Friday, February 2, 2018

Quick Sips - Tor dot com January 2018

After a light November and a completely absent December, Tor dot com returns in January for a rather long novelette about Hollywood, films, and what might have been. It’s a moving piece about family and about holding to the glamor of illusion, in the hopes that in holding to it there might be some comfort it can bring to a rather bleak reality. The story mixes history and alt-history, reality and alt-reality, and it makes for a strange but compelling read. Before I give too much away, though, to the review!

Art by Dadu Shin

“The Ghoul Goes West” by Dale Bailey (13285 words)

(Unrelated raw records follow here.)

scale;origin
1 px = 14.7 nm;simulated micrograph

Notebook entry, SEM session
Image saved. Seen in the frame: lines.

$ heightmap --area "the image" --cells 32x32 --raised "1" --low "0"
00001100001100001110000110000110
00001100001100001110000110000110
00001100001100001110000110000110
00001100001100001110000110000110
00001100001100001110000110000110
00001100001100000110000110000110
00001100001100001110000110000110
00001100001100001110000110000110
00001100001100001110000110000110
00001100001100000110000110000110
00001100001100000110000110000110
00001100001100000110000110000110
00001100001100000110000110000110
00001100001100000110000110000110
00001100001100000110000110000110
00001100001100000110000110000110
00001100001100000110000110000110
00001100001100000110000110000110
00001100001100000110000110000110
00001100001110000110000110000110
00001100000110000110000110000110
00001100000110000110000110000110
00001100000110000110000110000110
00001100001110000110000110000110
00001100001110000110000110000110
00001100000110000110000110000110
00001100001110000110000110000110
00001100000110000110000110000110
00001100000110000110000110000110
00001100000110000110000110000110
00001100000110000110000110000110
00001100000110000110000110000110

No Spoilers: Ben is informed of his brother Denny’s death, and travels out to where Denny lived in Hollywood to try and make sense of what’s happened. Examining the distance between the brothers as well as the ways they were linked through a love of cinema and monster movies, it’s a piece very much about dreams and disappointment, about the hungry nature of films as an industry. Alternating between numb and raw hurt and loss, the piece is dense and draws the reader into the past and the nature of ruined potential.
Keywords: Cinema, Siblings, Hollywood, Alternate Reality, Acting
Review: This story does a thorough job of exploring the relationship between two brothers, Ben and Denny, through the lens of films, and dreams, and broken promise. Ben, the narrator, shared a love of films with his brother, but in very different ways. Ben is academic, Denny is more hands-on. Ben is a scholar hoping to enter academia and writing a piece in part on Bela Lugosi, while Denny is living in Hollywood trying to be a screenwriter, living under the specter of Lugosi, the drive and the hope and, ultimately, the tragedy. For me, the story becomes about Ben trying to find some way to make sense out of Denny’s death, out of something that to him was avoidable. After all, Ben moved in a different direction, saved, and has done all right for himself. Denny, on the other hand, is after the dream of Hollywood, of living as if he had succeeded already in hopes that it would somehow transubstantiate into the success itself. At the heart of both of their experiences, though, is a lvoe of movies and a sort of romance about them. A romance that makes the story of Lugosi, which the piece zones in on, especially meaningful because it deals with addiction and success, decline and despair. He encapsulates the way that Hollywood works, seemingly at random, granting fortune and then snatching it away. Ben arrives with the desire to make sense of his brother’s death and in some ways to clean up his mask, and what he finds himself is a story that gets into him just as it got into Denny. It’s a difficult and winding story, one that looks at nostalgia and the magic of movies contrasting the harsh reality of them. And in some ways it’s about all art, and especially commercial art, the promise of so many people who might have been, kept out not because of lack of talent but because they didn’t get their lucky strike, or if they could they failed to capture it in a bottle. It’s a piece that looks at the tragedy of the devouring nature of movies and a lot of art, that attract dreamers and leave their bodies in its wake. What happens is magic, but it’s not a magic that happens without a cost, a price, and it’s a difficult world to explore, a difficult wound to describe. But I think the story does a good job of it, not clean like a Hollywood movie but rather haunting and appropriate to the nature of the best. A great read!